Resellers of Books Question

I was in a bookstore, one of those cheapo ones that everything is 50% more or off. Anyway I was looking in the Computer Books. Some guys comes over gets a whole bunch of books and goes to check out.

Then all of a sudden this guy, who is apprently is the owner starts yelling that this guy trying to check out is a reseller cause he’s buying multiple copies of the same book, and he doesn’t want resellers in his store. The man trying to buy the book said “he wasn’t a reseller he was buying books for his work and wanted to give them to his employees.” The owner (I think) said he was banned from his store and so the guy left looking disgusted.

I looked at the stack where he got the books and it appeared to be some sort of Intro to Word book for $3.99. He probably took like 5 or so books.

Whether or not he was a reseller, I don’t know but why would this guy care if someone resells his books. I was thinking he still gets the same money whether he sold 5 to the same person or 1 to 5 different people.

There must be a good reason though, any clue?

Ego. The shop owner can’t admit to himself that he might have underpriced the books, and that another guy can clean up the difference. :rolleyes:

Probably due to the way book sales work - in Australia at least. Anyone with a book shop can buy books wholesale from publishers or suppliers and if they don’t sell them they can give them back for credit on other stock. Remaindered books (the cheapo stuff) is sold to the retailer with no possibility of return. I imagine someone selling remaindered books would not take kindly to a retailer buying them to sell at full retail and possibly returning them as unsold stock.

I’ve occasionally seen signs in stores that said that no one can buy more than, say, three copies of any one remaindered book. However, the store owner is a jerk if he yelled at a customer for buying too many copies of one book. He should have just politely informed the customer that there was a limit on the number of copies to be bought. By yelling at the customer and banning him from the store, he alienated not just that customer but all the other customers in the store at that moment. He probably alienated a lot of people who will hear of the story of the yelling and banning from that customer. He deserves to go broke for doing something so stupid.

Surely if the retailer hasn’t bought that item from the wholesaler in the first place, there’s no way he can return it?

If I buy 50 copies of Necrophilia For Dummies from Acme books and sell them all, and then buy 10 copies from you, I can send them back to the publisher if they have no identifying marks.
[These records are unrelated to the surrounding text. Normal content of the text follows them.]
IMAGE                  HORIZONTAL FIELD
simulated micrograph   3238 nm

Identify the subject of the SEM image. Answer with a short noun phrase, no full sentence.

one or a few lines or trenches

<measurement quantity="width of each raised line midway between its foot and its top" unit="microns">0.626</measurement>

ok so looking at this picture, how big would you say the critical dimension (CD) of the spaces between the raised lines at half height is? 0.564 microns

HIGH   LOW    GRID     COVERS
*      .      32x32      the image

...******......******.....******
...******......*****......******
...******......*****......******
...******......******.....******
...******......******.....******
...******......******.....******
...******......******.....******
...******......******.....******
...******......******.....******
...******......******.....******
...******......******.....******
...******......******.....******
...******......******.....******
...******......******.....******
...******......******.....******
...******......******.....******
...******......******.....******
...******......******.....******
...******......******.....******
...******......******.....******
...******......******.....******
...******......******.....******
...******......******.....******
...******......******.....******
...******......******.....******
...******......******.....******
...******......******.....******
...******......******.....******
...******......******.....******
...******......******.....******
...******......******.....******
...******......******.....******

When publishers sell remaindered books to bookstores, they make sure there is no way of mistaking them for full-price books (better to make it impossible than to have to constantly sort things out). They either mark the book (a line of magic marker across the top, for instance) or, if the entire edition is remaindered, they indicate the fact on their computer so the ISBN number won’t be returnable for credit.

It’s also highly unlikely a bookstore owner would be so protective of the publishers.

The example is one of store policy, which doesn’t need any justification if the store owner wants to set it. It seems nonsensical to me – whether the buyer resells the book or not, the store owner makes the same amount of money. Maybe more, since he might not sell any copies of that book except to the reseller.